We hear so many stories and see images of people who have fled dangerous countries and landed on our shores with little more than the clothes on their backs. With these images in our minds, we tend to think of immigrants and refugees as being impoverished and under-educated. The reality, in many cases, can be actually quite different. I spoke with Julie Bradley, who has worked in the Cedar Rapids ELL program for many years, mostly with elementary-age kids. She told me that many of these students came from regular middle-class families. But coming to this country cost them almost everything they had, and finding work in the United States is difficult, especially when contending with a language barrier. She said that in her experience, many of these children speak two, and even three, different languages. It’s just that English isn’t one of those languages.
One of the most important things teachers and students need to recognize, said Bradley, is the “difference between feeling sorry for these kids with all the difficulties they’ve experienced [in their journey to get to this country] and admiring them for their resilience and intelligence. We shouldn’t think of these kids as ‘less than’ simply because their English isn’t perfect.” They have been through a lot to get here, and they may not always be able to express their thoughts in perfect English. But they are still just kids, like any other kid we encounter in the classroom, and are deserving of our attention and compassion as much as, if not more so, than all the other kids we work with on a daily basis.
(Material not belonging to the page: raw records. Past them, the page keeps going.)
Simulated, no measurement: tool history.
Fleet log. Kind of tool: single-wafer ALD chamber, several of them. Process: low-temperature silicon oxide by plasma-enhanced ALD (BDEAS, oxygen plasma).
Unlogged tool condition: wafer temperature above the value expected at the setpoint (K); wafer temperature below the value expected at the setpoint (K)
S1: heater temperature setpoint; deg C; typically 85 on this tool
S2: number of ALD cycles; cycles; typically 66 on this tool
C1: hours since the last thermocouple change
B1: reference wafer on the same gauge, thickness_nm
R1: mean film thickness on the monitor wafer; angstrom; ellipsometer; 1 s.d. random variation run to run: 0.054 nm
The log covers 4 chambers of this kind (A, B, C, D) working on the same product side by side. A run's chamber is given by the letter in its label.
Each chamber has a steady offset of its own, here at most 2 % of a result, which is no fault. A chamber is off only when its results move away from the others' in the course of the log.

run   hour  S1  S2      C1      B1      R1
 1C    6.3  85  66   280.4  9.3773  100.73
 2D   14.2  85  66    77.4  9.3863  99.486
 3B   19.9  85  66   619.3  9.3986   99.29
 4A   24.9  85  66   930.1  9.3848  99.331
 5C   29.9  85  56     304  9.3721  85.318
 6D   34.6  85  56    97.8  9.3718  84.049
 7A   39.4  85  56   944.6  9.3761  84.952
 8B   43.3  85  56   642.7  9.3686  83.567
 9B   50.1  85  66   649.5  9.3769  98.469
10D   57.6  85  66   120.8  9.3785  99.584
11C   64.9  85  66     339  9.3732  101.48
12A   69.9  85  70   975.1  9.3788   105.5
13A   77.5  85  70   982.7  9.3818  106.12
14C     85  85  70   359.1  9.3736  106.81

The war in Ukraine is grinding on into its second year. More stories are coming out about the tragedy and devastation associated with the earthquakes in Syria and Turkey. And people from Mexico and Central America continue to flock to our borders in the hopes of finding a better life in the United States. To those lucky few who make it into our classrooms, we need to embrace them, differences and all, and help them feel welcome into the new and better life that all kids deserve.